Tombstone Bank Signature Book Brings $68,750 at Heritage Auctions

DALLAS—A one-of-a-kind signature book from Arizona’s Pima County Bank, containing names of Wild West celebrities such as Wyatt and Virgil Earp and hundreds of Tombstone citizens during the era of the O.K. Corral gunfight, sold for $68,750 in Heritage Auctions’ Legends of the West Signature® Auction in Dallas. The auction featured nearly 400 lots of widely varied Old West collectibles, including guns, photos, badges, items owned by historical figures, books, and manuscripts. 

A large collection of items relating to Buffalo Bill Cody captured bidder’s attention as his personally owned Colt model 1873 Frontier Six Shooter Revolver and a Grizzly Bear Claw Necklace, gifted by none other than Chief Sitting Bull each respectively brought $40,625.

“This auction shows the public is still fascinated by William F. “Buffalo Bill” Cody and the spirit of America’s wild west,” said Tom Slater, Director of Americana Auctions at Heritage. “Both the revolver and the grizzly necklace far exceeded our expectations, as did many other items related to his life and times.”

The 1880s necklace, which was expected to sell for $12,000, is fashioned from 10 deadly grizzly bear claws, varying in length from 3” to 4-1/5” long, along with assorted beads, and strung together with animal sinew. Necklaces such as these could only be given between men and native lore claimed the wearer was protected by the grizzly’s awesome strength. Sitting Bull was with Buffalo Bill's Wild West just during 1885, but he and Cody formed a bond that lasted until Sitting Bull's murder in 1890.

Cody’s personally-owned Colt model 1873 Frontier Six Shooter Revolver, was expected to sell for $30,000. The circa 1882 revolver was like many of the unassuming utilitarian guns Cody relied on for everyday use. The pistol is one of only five known Colt Single Action Army Revolvers—and the only Colt Frontier model Six Shooter—documented to have belonged to the American soldier and showman.

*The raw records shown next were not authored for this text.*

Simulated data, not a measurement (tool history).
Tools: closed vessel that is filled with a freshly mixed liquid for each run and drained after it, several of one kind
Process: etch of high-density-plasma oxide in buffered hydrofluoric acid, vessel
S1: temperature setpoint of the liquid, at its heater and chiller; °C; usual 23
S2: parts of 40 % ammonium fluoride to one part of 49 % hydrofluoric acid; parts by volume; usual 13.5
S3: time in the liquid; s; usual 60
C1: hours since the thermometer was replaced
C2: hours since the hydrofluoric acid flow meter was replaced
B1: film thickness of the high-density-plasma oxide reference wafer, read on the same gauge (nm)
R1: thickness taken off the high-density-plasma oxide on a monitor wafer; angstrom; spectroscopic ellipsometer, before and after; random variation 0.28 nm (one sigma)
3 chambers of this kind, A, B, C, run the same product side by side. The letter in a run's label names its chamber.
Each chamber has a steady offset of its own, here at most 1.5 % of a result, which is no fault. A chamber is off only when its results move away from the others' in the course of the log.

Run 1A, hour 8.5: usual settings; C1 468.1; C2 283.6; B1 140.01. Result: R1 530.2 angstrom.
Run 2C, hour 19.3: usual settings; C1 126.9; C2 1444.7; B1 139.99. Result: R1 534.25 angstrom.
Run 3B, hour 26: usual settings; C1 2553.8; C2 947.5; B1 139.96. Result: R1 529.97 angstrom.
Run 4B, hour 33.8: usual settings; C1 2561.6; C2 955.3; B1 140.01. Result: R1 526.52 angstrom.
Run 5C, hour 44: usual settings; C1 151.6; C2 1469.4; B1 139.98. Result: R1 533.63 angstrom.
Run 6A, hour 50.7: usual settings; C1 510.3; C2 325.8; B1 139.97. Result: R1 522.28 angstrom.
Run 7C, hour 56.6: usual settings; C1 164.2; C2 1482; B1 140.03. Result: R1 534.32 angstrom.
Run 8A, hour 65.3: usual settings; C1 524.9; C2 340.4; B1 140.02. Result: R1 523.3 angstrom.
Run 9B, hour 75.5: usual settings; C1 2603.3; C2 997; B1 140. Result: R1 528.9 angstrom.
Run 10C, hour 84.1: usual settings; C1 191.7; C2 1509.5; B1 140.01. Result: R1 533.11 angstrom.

It’s believed Cody purchased the revolver at the famous firearm seller Hartley & Graham in January 1883 while on extended stay in New York City with his theatre troupe. It is possible Cody used this as a prop sidearm in his stage plays, which continued touring during Fall and Winter until 1886, and in the Wild West which, of course, would go on for another 30 years. These and other Buffalo Bill items were cataloged by Paul Fees, the eminent expert on Cody and Annie Oakley who for years served as curator of the collection at the Buffalo Bill Historical Center in Cody, Wyoming.